Should I refinance?
When interest rates fall, a homeowner should certainly explore the possible benefits of refinancing; however, you should discuss your financial situation and goals with your lender before making a final decision. Are you looking to lower your monthly payment? Consolidate debts? Get cash out for a large purchase? Change your interest deduction expense for your taxes? Ask your lender to provide you with a few refinancing scenarios that outline how your loan’s term, monthly payment, and total interest expense will change. After reviewing these scenarios, you’ll have a more clear picture as to whether or not the cost to refinance is worth it for you.

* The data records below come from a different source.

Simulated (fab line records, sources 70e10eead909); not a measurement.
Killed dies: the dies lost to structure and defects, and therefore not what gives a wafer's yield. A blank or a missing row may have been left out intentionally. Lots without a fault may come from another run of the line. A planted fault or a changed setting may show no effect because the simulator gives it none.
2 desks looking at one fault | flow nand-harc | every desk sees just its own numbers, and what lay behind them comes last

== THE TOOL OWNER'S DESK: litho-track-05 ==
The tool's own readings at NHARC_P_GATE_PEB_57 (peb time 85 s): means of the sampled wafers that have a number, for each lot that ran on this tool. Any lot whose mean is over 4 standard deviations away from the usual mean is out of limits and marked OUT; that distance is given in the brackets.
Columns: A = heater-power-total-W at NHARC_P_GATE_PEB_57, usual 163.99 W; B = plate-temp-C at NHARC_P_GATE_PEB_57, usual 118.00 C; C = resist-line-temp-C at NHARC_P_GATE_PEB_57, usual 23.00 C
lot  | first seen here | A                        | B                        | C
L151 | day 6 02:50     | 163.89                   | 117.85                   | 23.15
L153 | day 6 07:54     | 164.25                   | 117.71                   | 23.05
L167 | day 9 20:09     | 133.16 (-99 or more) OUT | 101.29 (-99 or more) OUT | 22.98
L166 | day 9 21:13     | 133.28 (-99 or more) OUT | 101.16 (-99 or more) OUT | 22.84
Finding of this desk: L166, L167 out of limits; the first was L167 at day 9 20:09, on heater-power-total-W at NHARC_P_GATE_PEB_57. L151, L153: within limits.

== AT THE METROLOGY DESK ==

Is there a best time to refinance?
The old rule of thumb is that a person should refinance when mortgage rates drop 2% or more below their current interest rate. However, refinancing may be a viable option even if the difference is less. A modest reduction in the loan rate can still trim your monthly payment. For example, the monthly payment on a $100,000 loan at 8.5% is about $770 (excluding taxes and insurance). If the rate were lowered to 7.5%, the monthly payment would be about $700, or a savings of $70. Again, the significance of such savings is dependent upon your overall financial picture, how long you plan to stay in the home, etc.
Should I refinance if I plan to move soon?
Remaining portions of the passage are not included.